When working on btclient, I was interested in possibility of downloading a subtitles for a video file, that is played. This seems to be common option in many player. I’ve found that opensubtitles.org provides XML-RPC remote API, which is very easy to use. With help of python
xmlrpclib module, it’s really a matter of minutes to create a simple working client.
The real trick then consists in finding right subtitles, which are synchronized with video file. Opensubtitles provides here useful help – so called
moviehash – this hash is calculated as (file size) + (checksum of first 64kB of file) + (checksum of last 64kB of the file). Hash is easy and quick to calculate and can be used to search subtitles. The moviehash is also being uploaded by video players, which can update moviehash when finishing to play video file with certain subtitles, thus giving evidence that this subtitles matched given video file.
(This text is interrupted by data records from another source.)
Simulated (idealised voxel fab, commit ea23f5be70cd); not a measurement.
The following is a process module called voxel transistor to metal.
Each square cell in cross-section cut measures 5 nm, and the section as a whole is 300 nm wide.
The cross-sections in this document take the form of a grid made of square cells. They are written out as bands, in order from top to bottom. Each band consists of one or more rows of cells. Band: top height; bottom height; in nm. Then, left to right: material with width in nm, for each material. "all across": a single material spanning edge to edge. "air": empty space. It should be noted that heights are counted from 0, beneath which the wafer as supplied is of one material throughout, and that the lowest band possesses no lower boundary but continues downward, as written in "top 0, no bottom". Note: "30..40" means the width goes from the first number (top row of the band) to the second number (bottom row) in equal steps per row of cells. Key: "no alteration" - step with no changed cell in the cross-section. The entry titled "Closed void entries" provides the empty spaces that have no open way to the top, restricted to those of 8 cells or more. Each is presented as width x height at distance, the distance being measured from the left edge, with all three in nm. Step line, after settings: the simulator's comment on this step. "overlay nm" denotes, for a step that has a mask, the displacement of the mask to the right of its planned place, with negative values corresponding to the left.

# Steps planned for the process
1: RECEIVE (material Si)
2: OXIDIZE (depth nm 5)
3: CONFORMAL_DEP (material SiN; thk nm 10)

But not always subtitles is found by moviehash, then other search options are available: by tag (one of tags if filename) or full text query. However then subtitles returned may not by synchronized – and it’s then at discretion of user (or advanced client program) to choose right one. One of easy to use heuristics could be to use for keywords – like: if movie file name contains BluRay or BRRip or BDRip then subtitles file name should contain also one of these strings ( based on an observation that BlueRay rips usually have same timing).
Moviehash can be easily calculated even in streaming clients ( like btclient ), if client supports seeking. First and last 64kB are seeked and read before video is played.
My implementation of opensubtitles.org client, in python, is available here. Couple of implementation notes:
- default xmlrpclib transport does not support HTTP proxy – but this is easily fixed by using transport based on urllib2
- opensubtitles.org servers are not very stable, often overloaded and returning 500 error for searches – so some retries are needed to get subtitles more reliably – internally client has possibility of retries in
- moviehash is calculated from file-like objects (to enable calculation from streams)